Training road scene segmentation on Cityscapes with Supervisely, Tensorflow and UNet

Published in

Towards Data Science

8 min readAug 16, 2017

Since 2012, when Alex Krizhevsky has published his ground breaking AlexNet, Deep Learning toolsets made a long way from just a bunch of CUDA C++ files to a great and easy-to-use frameworks like Tensorflow and Caffe, staffed with already implemented powerful architectures like UNet or SSD .

There are also a lot of freely available datasets from different areas, like sign recognition or image captioning.

Now everyone can build and train their very own model. With all that stuff here and now — what could possible go wrong?

Unfortunately, there are a few things you should worry about:

First, you need to obtain interesting dataset. Sometimes, it’s not an easy task, because some links are broken and some datasets require you to send request and wait for a few days (or weeks, or forever).
You gotta be cautious with statistics and distributions. It’s really easy to spend a lot of time training your model with no results if don’t know your data well.
Sometimes you want to annotate something specific, that is not already there on public dataset. For example, you could label car plates with actual license plate number or mark road defects.
More data is better (in Deep Learning). It’s always a good idea to combine a few datasets together to make training easier. Of course, you should first do some pre-processing: for example, in one dataset you have just “Vehicle”, while in another you have “Car”, “Bike” and “Bus”. Re-mapping class labels is a must-do.
Augmentations is also a great idea of how you could make your data bigger. And yes, most frameworks don’t have that feature ready to use.

Here at Deep Systems we come across this kind of difficulties everyday. Preparing data is not the fun part of building a model — but very important, so we created a service that would help to solve all those problems above (and much more!).
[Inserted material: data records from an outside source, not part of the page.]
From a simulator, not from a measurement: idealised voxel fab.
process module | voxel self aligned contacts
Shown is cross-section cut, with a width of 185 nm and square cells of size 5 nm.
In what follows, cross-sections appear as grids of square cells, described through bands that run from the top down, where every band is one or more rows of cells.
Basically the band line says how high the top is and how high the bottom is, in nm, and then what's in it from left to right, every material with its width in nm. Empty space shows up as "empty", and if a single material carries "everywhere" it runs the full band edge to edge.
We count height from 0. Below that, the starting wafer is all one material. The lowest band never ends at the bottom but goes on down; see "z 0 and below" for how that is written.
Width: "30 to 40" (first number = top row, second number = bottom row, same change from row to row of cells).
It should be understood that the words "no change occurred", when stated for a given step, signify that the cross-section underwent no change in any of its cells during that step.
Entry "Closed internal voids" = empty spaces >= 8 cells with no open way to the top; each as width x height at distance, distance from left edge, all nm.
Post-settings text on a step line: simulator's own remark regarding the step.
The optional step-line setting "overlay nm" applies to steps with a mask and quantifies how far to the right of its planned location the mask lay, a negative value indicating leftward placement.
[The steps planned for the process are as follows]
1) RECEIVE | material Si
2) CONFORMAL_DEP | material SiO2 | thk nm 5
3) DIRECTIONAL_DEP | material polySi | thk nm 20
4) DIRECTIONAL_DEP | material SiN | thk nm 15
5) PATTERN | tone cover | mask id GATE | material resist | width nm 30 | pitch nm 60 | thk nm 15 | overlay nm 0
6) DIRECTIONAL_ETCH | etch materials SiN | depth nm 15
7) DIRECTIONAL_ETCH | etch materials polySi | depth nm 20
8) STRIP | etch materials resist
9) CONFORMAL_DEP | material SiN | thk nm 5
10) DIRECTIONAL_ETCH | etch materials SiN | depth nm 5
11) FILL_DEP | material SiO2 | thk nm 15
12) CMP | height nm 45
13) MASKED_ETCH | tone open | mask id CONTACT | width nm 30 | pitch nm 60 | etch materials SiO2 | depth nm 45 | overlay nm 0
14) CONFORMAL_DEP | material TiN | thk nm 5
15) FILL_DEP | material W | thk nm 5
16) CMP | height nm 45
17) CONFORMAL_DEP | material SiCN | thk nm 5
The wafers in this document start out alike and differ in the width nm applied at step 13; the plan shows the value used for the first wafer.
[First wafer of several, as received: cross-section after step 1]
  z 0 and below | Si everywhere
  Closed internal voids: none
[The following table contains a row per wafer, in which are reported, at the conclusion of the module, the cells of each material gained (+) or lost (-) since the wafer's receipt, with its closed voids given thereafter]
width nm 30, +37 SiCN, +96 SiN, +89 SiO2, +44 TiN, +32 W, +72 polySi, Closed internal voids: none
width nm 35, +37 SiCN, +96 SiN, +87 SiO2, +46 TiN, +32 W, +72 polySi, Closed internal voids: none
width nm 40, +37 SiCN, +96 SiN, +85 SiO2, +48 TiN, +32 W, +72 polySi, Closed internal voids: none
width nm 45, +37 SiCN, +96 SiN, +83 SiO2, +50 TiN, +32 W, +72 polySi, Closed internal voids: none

In this article we want to introduce you to Supervise.ly and show you an example of a real-world problem: we will train our very own road segmentation model on combination of several publicly available datasets with the help of Tensorflow, Keras and promising architecture called UNet.

Disclaimer: you can skip the Supervise.ly data preparation part and do it on your own, but it would probably take much more time.

Preparing Cityscapes

Cityscapes is a street scenes dataset from 50 cities. It has 5000 high quality annotated frames and 30 classes like “Sidewalk” or “Motorcycle”.

What makes it different from similar datasets is that Cityscapes provides annotations in form of polygons and points, not just large bitmaps.

Step 1: Download dataset

You can obtain dataset here — you will probably have to wait a day or two to get a conformation link: dataset license doesn’t allow distribution.

After you get login, download the following archives: gtFine_trainvaltest.zip (241MB) and leftImg8bit_trainvaltest.zip (11GB).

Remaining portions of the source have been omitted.